The ruling late Thursday is the latest twist in a legal tug-of-war between Democratic Gov. Roy Cooper, who took office Jan. 1, and Republican legislative leaders, who used a December special session to pass two packages of reforms limiting the new governor's powers.

One of those bills scrapped the State Board of Elections and merged its duties with the state Ethics Commission. It put the newly combined panel under the state's existing Ethics Commission until this summer.

A Superior Court panel stayed that merger until Cooper's lawsuit challenging the new arrangement could be heard.

But the Court of Appeals on Thursday stayed that lower court order, allowing the merger to go forward. Lawyers for Cooper have appealed that ruling to the state Supreme Court, which lawyers on all sides of the case hope will act Friday.

However, the court had not stepped in by Friday at 9 a.m. when the Ethics Commission was scheduled to meet, prompting the body to take a two hour recess in hopes of getting some word.

"The nature of this board is rather unsettled at this point," Commission Chairman John Branch said Friday morning.

When no ruling from the Supreme Court was forthcoming, the panel met as the new Elections and Ethics Board and held a two-hour closed session to get advice from their lawyers. Shortly after 1 p.m., the board ended its meeting without taking up any of the work that had been scheduled for that day.

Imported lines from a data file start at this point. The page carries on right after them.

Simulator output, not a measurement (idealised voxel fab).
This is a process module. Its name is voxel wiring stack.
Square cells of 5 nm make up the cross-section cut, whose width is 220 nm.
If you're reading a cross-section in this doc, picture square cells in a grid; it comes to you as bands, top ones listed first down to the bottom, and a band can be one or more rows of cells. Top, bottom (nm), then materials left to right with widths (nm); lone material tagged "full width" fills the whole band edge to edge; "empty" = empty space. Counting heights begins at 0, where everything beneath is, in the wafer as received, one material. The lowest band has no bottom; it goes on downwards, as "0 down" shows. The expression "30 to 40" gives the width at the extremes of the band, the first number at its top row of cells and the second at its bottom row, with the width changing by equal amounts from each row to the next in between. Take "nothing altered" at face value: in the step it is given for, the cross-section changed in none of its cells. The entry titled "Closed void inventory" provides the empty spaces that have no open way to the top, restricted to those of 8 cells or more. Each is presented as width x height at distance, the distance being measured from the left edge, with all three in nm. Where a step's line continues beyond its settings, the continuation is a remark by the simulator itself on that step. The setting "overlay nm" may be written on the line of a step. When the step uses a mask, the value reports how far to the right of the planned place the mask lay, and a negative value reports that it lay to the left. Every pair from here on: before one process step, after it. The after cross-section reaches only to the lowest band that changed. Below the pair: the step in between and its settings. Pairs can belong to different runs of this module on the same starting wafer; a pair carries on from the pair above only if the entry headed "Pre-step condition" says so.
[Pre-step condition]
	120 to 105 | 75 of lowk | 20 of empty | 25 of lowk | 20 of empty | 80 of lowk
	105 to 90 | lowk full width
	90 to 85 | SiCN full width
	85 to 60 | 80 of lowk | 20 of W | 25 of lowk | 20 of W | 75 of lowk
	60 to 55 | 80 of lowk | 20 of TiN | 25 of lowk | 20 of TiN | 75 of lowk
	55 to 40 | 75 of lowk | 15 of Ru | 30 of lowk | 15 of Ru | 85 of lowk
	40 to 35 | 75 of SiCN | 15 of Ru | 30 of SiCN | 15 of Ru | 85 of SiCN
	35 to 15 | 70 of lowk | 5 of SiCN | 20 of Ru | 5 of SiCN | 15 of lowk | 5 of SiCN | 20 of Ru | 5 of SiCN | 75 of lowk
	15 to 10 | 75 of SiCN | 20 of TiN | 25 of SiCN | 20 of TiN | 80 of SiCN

The board has some breathing room. Neither the elections or ethics panels face any upcoming deadline and there are few, if any, contentious cases pending on either front.

Branch acknowledged after the meeting its possible that a subsequent Supreme Court order could once again change the board's role.

"That decision is out of our hands," he said.

Until something like that happens, he said, the panel will begin setting up a meeting schedule to handle its new role.